In the Ada model direct synchronization of tasks is achieved using the
rendezvous, while asynchronous communication through a shared memory
region is achieved using protected objects, or in special cases, simple
atomic operations. In either case the interfaces between tasks, and 
between tasks and shared memory regions, are clearly and unambiguously
defined. 

Protected objects are always passive concurrent objects. Tasks are
always active concurrent objects. It is a bounded (run-time) error to
invoke an operation in a protected object that is potentially blocking.
The Ada reference manual defines potentially blocking operations as:
   a select statement
   an accept statement
   an entry call statement
   a delay statement
   an abort statement
   task creation or activation
   an external call on a protected subprogram (or an external requeue)
   with the same target object as that of the protected action
   a call on a subprogram whose body contains a potentially blocking
   operation

If a bounded error is detected, the exception Program_Error is raised.
If not detected, the bounded error might result in deadlock.

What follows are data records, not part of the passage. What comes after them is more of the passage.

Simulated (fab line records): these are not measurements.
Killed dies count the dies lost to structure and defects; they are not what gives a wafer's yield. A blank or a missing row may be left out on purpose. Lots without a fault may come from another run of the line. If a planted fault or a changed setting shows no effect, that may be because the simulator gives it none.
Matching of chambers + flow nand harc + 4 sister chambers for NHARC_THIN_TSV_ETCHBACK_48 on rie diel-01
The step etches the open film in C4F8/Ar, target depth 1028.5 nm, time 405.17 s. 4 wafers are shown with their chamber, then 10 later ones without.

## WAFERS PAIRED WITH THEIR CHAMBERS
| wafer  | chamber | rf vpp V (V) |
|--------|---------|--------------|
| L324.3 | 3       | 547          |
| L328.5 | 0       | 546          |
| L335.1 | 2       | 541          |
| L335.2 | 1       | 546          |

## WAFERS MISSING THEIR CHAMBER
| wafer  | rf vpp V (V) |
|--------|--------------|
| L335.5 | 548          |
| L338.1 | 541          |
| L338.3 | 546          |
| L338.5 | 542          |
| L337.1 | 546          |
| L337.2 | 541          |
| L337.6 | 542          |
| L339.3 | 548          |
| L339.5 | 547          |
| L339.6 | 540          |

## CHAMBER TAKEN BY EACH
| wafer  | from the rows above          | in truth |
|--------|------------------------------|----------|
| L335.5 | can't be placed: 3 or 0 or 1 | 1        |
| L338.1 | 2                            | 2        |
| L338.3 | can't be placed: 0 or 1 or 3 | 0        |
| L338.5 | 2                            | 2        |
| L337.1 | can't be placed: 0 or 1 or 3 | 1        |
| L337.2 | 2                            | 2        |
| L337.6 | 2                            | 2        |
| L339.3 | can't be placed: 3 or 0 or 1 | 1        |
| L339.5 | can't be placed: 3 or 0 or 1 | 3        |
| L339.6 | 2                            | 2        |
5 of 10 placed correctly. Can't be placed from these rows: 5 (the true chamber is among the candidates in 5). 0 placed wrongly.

Certain language-defined subprograms are potentially blocking. 
In particular, the subprograms of the language-defined input-output
packages that manipulate files (implicitly or explicitly) are 
potentially blocking.

Protected objects are allowed to have three different kinds of
subprograms. Protected functions are correct only if they provide
read-only access to the protected object. Protected procedures
provide unconditional read-write access to the protected object.
Protected entries provide conditional read-write access to the
protected object. Each action of a protected object should 
only manipulate the data member(s) of that protected object.

All potentially blocking operations should be called by tasks,
not protected objects. A task can block asynchronously from
other tasks without creating a deadlock.

I have found Ada concurrency to be highly composable.

<snip>

> A more basic problem with locks is that they rely on programmers to
> strictly follow conventions. The relationship between a lock and the
> data that it protects is implicit, and it is preserved only through
> programmer discipline. A programmer must always remember to take the
> right lock at the right point before touching shared data. Conventions
> governing locks in a program are sometimes written down, but they're
> almost never stated precisely enough for a tool to check them.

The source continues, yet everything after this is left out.